Gili, Eszter, Nadine, Josef
Nadine 48, Eszter 44, Josef, 36, Gili 33
Mace ended up not being able to come, but we played It’s Alive! waiting for him before I noticed his message. I was the only one who didn’t draw any coffins. Gili bought a coffin first turn, and then had to toss it when she drew a villager. Josef got lots of villagers, but once you have one it doesn’t matter so much. I focused as usual on the basic game, but Eszter almost beat me, she had 11 in coins. I bought the last card I needed from her for six, it was worth seven. Josef said it was nechmad, his first play of course. Josef is a soldier in Intelligence, he’s been in touch with us – he has lots of games and just found out about our group. He’s active on the French bgg tric trac.
Gili said she’d need to leave if there was snow on the road, and Eszter came with her; we set alarms to remind us to check the snow status. It didn’t start snowing for a while, but then it came down pretty fast so we quickly packed up an interrupted game, again. First time in four years that we have real snow sticking to the ground in Jerusalem.

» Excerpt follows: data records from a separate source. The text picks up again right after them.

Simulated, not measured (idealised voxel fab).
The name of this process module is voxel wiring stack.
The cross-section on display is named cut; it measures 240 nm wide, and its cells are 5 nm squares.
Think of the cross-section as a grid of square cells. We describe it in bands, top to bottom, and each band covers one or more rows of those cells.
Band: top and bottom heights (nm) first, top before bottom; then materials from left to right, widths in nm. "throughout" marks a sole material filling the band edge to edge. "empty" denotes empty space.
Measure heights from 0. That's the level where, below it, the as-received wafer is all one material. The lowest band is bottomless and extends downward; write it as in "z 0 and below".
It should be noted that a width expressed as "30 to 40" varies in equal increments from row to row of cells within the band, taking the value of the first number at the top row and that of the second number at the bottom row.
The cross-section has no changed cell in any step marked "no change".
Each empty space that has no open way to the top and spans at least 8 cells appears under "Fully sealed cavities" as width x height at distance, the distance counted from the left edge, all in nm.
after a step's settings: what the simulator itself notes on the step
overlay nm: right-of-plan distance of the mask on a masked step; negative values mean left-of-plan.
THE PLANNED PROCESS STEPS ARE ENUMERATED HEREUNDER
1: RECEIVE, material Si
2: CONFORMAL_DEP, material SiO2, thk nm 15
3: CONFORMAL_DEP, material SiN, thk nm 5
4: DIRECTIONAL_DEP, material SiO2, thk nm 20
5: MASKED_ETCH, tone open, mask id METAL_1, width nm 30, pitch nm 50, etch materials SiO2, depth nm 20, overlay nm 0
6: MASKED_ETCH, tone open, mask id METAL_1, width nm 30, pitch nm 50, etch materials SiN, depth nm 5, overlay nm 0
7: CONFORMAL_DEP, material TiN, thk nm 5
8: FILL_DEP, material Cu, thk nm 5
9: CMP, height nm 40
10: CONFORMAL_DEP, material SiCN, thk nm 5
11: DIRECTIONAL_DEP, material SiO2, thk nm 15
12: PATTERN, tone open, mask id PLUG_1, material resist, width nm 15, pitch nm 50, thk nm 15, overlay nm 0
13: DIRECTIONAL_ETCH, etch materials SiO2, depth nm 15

We all liked the game, even though Josef dribbled out the rules and consequences as we played. Such as that spices sell for two extra as he was selling them, and that wine ports give extra points with certain round cards. We didn’t really get the game without playing it through, but we were buying and selling, investing and taking ports as if we knew how to play. It’s an economic game with resource cubes, port ownership, battles, cute boats and nice art. Turn order is based on your boat number, you select your boats by number. Josef did tell us that he likes to have two turns in a row, though I don’t see why yet, but it makes sense. The game reminds me of Antike even though it’s different. Serenissima was apparently a nickname for Venice during the Renaissance.